Economists have long talked about the bursting of the housing bubble, but until recently few agreed on its timing. Now, there appears to be a growing consensus among state and national economists that the price-correction will hit late next year, and be in full swing by the end of 2007.
Once begun, experts said a soft housing market is likely to last about five years.
Many economists believe house prices will continue to rise until then. But, New Hampshire economist Russell Thibeault of Applied Economic Research in Laconia said most recent home sales figures for New Hampshire over the past five months indicate prices have stopped increasing. Prices have leveled off, he said.
"The rapid house appreciation is on its last legs, and when interest rates go up prices are going to go south," Thibeault said.
There is, however, strong disagreement concerning the severity of the price correction. Some say house prices will fall only 5 percent while others believe a drop of 40 percent or more is coming to select parts of New Hampshire that were swept up in the buying mania that Federal Reserve chief Alan Greenspan characterizes as "frothy."
Rent/price multiples
Economist Denis Delay, a director of special projects with New Hampshire Workforce Opportunity Council, used the traditional economic model that measures the disparity between the price of renting a home versus buying it to determine the magnitude of the coming correction.
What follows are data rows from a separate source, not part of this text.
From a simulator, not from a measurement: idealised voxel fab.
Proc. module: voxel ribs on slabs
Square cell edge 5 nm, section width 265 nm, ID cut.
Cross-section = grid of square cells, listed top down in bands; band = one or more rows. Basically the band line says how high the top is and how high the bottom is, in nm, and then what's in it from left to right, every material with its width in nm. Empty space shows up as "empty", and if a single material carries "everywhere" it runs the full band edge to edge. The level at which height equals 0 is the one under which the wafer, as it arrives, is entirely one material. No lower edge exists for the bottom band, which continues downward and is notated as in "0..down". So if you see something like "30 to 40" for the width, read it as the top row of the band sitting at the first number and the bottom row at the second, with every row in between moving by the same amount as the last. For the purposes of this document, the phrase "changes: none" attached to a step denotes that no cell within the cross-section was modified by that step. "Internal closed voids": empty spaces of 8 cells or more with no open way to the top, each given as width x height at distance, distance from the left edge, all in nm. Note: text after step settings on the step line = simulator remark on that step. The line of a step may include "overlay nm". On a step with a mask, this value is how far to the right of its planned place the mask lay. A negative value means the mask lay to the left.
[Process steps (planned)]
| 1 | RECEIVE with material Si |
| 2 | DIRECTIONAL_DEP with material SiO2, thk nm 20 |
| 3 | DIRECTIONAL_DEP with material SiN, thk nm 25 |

Economists look at rent/price multiples much as they do price/earnings ratios for stocks to assess the intrinsic value of the house. Rents generally rise at the same rate as home prices, but recently, home prices have soared well above rents to all-time highs.
Comparing those numbers, Delay said, "There is going to be a 20 percent price correction. This correction could come in a leveling off, or decline."
Varies by area
Some areas of the state, such as the Lakes Region, will suffer a significantly larger drop than other areas, Delay said.
Laconia is likely to undergo a 25-percent drop in home prices because this area has seen a much higher than state average run-up in prices due to investors pouring speculative money into the housing.
Other areas of the state such as Berlin, which has seen a slower than average price rise will be least effected. In Berlin, for example, Delay sees a price correction on the order of 5 percent or less.
"There's some interesting differences as you go across the state," Delay said. "Some parts of the state, such as Manchester, the ratio of rents to (home) prices is up but probably around the national average. And then in some places like Laconia, the ratio of rents to prices is so ridiculous it looks more like Long Island or California."
Also, he noted, the underpinnings of the Lakes Region housing prices differ from much in the state in that they are not tied to the state's economy.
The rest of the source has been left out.